I was using 3 paralleled 2N3055 to drive a transformer, of an inverter.
I think that those transistors were haunted or something, because, always the leftmost was getting very hot, the middle one was getting hot, and the rightmost was getting warm.

Everytime I took the leftmost transistor off, the transistor, which was the middle one, was getting very hot and the rightmost was getting hot.

Well, the leftmost was the one that always gets hotter then the rest.

Well, I tried some configurations, but none of them worked:


Do you have any clue?

I know paralleling bipolar transistors is not good idea, so I'll change to MOSTs.
 
There is a power supply project that used three 2N3055 transistors with 0.1 ohm emitter resistors and one guy had the same problem as you. Changing the value of the emitter resistors from the original 0.1 ohm to 0.33 ohm fixed it so he didn't have to replace the transistors with matched ones.
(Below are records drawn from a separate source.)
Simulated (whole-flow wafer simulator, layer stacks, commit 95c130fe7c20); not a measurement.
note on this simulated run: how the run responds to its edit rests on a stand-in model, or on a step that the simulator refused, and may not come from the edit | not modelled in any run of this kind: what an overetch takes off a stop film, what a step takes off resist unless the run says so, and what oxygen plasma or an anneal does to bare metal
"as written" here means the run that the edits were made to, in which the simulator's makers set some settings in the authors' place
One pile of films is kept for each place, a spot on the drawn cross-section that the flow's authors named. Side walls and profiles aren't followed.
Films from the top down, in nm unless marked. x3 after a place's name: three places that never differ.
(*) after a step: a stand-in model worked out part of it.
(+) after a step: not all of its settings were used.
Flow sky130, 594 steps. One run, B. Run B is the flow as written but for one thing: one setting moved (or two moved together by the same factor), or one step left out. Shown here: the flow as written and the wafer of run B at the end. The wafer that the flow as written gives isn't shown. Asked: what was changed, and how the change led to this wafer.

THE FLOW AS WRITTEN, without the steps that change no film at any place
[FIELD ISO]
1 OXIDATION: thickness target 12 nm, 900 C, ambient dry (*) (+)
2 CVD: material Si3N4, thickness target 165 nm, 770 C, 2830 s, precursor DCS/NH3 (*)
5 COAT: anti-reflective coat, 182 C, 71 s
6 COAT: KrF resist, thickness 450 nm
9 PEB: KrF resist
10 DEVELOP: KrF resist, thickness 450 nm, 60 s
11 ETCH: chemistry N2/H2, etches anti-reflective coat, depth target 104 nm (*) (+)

The transistor with the highest current gain hogs the load since they have a very wide range of current gain. Then the hogging transistor gets hot which makes it worse. Mosfets turn off a little when they get hot which helps to make paralleled ones share the current.
 
increase the emitter resistor as stated, or manually match the transistor betas. Otherwise, you're asking for thermal runaway.
 
!


Thanks, Guru.

Yes, I forgot to mention I was using 0.33 ohms resistors on the emitter.

But the funniest thing is that always the more left is located the transistor, hotter it is. What a "beta" coincidence, huh?


Another funny thing is that this only happens when I use the 2N3055, when I use others like 2SC4106 or MJE13007, they heat almost the same.